So how did Martina fare? Well check out the great video. His race appers 3:00 into it: *Olympic
Pro Action Recap
Bekele Is Beaten & Injured
There weren't a lot of pro events last week but there was one huge event involving one of the sport's biggest stars. Double Olympic 5k and 10k champ Kenenisa Bekele, Mr. Unbeatable, was paid a reported 150,000 euros ($189,000 US) to race 15km at the 25th edition of the Fortis Zevenheuvelen loop 15k (Seven Hills Run) in the Netherlands. Besides the big appearance fee, there also was a 100,000 Euro bonus for a world record.
Things went swimmingly for 10km as Bekele was on world record pace (27:56). However, just after 11km, Bekele was injured. He refused to drop out and staggered home in 43:42, meaning he covered his last 5k in a pedestrian (by his standards) 15:46. The race was won by Ethiopia's Ayele Abshiro in 42:17 (Bekele was 3rd).
It's believed by many that Bekele has a stress fracture currently. Going into the race, it was clear that Bekele was injured and suffering some pain. While we haven't seen an English languages story on the race that details what exactly was wrong with Bekele prior to the race, it's clear that if one reads this page translated from Dutch that some people thought Bekele shouldn't run prior to the race. (Here is video (in English) of Bekele's pre-race press conference. A pet peeve of ours is people just throwing up video and assuming someone is going to watch it to find out what the thing is about. We figure very few people watch the things but went through this one to see if Bekele said anything. He said his leg "is not good". And he "is injured around his knee". He said he "is worried about it". (Later he clarifies he meant his ankle, not his knee.) He starts talking about it 5 minutes in)
The women's race produced a near world record as Ethiopia's Mestawet Tufa perfectly exectued a big negative split and just missed Kayoko Fukushi's world record of 46:55 by 2 seconds. Running 5km splits of 15:55, 15:36 (31:31) and 15:26, Tufa absolutely obliterated the field as she won by 3:10. Tufa, who missed much of 2007 with an injury before winning silver at the World Championships earlier this year, clearly has a bright future if she can stay healthy. Her DNF in the Olympics was a big reason why American Shalane Flanagan was able to get a medal.

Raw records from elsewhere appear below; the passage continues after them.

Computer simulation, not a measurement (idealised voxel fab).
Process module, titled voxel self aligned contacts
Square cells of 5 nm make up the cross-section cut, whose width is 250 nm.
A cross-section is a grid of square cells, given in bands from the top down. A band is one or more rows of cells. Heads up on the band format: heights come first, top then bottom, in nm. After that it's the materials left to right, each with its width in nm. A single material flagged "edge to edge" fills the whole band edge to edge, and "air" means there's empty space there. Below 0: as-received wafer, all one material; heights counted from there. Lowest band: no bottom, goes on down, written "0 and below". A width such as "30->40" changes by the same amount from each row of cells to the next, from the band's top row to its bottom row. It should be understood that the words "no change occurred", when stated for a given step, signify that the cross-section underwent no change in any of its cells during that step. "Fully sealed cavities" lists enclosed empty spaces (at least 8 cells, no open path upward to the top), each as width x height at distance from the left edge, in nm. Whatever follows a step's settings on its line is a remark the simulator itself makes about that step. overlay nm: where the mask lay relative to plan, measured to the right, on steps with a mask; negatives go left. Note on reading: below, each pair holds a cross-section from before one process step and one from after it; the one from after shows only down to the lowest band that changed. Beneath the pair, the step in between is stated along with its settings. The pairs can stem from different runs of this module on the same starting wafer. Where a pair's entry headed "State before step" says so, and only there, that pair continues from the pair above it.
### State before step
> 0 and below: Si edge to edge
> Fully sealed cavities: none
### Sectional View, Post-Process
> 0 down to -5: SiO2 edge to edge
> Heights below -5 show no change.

San Antonio Rock 'n' Roll Marathon and Half Marathon Is A Big Success
The inaugural edition of the San Antonio Rock 'n' Roll Marathon was held on Sunday and it was a huge, huge success. The race appears to be the biggest debut race in road race history as some 25,000 plus packed the streets. The turnout even impressed the veterans of Elite Racing, the company that has now put on 49 different Rock 'n' Roll races.
"Never ever have we had a community respond with this much general excitement and buzz," Tracy Sundlun, vice president of Elite Racing, told San Antonio Express-News. "It's incomparable with any other event we've ever had going into it and immediately afterwards. It is over the top."
We're pleased that the race isn't just going to be a giant fun run as the first year professional fields were petty good. The half marathon was highlighted by American Olympian Brian Sell, who won in a strong 1:02:50.
In the marathon, American Matt Downin was second in 2:15:36 behind Kenya's Kirwa Meschack (2:14:36). In the women's marathon, Texas resident and New Zealand Olympian Liza Hunter-Galvan nearly got the win in front of the home town fans but was 2nd in 2:29:37 to Romania's Nuta Olaru (2:28:54).
*Inaugural San Antonio Race is Big Success *Interesting Article On How A Texas Lawyer Got Liza Hunter-Galvan An Olympic Spot For New Zealand *Adopted Texan Liza Hunter-Galvan Finishes 2nd In Women's Marathon
Other Pro Results That May Interest You:
Article Of The Week: Haverford College Tom Donnelly profiled in the New York Times
Recommended Read: Read the NYT article here
World Famous Letsrun.com Message Board thread here. The article inspired many former Haverford runners to share their stories about "TD" on the boards, and dtbrooklyn wrote: "It's amazing how someone like TD can turn letsrun into a veritable love fest. Even the troll posts here seem half-hearted."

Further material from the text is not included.